Hand-tracking based control system for the Faze4 robotic arm simulator in Unity. The robot end-effector follows your hand position in real time using MediaPipe, PyBullet inverse kinematics, and a live TCP camera stream to Unity.
This project extends the open-source Faze4 Unity simulator by kholodilinivan/Faze4-Robotic-arm-simulator with:
- Real-time hand tracking via webcam (MediaPipe)
- PyBullet IK solving for the Faze4 URDF
- TCP robot control stream to Unity (port 55001)
- TCP live camera feed stream to Unity (port 55002)

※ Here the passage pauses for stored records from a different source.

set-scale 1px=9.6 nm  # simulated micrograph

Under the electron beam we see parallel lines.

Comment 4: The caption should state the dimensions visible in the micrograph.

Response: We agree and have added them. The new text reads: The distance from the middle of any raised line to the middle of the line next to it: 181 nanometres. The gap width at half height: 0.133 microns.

- Grab detection (open/closed hand)
- Z-axis depth control via wrist-to-MCP landmark distance
- (v7) Exponential Moving Average (EMA) smoothing for jitter-free movement
Problem: Raw coordinates from MediaPipe hand tracking contain micro-fluctuations (jitter), causing the robot to shake even when the user holds their hand still. Additionally, the default vertical workspace was too high for comfortable desk use.
Fix in v7: - An Exponential Moving Average (EMA) filter is now applied to the target coordinates before they are sent to the IK solver. This averages out the micro-movements, resulting in smooth, stable, and fluid robot motion. The smoothing intensity can be tuned using the alpha variable (default 0.15).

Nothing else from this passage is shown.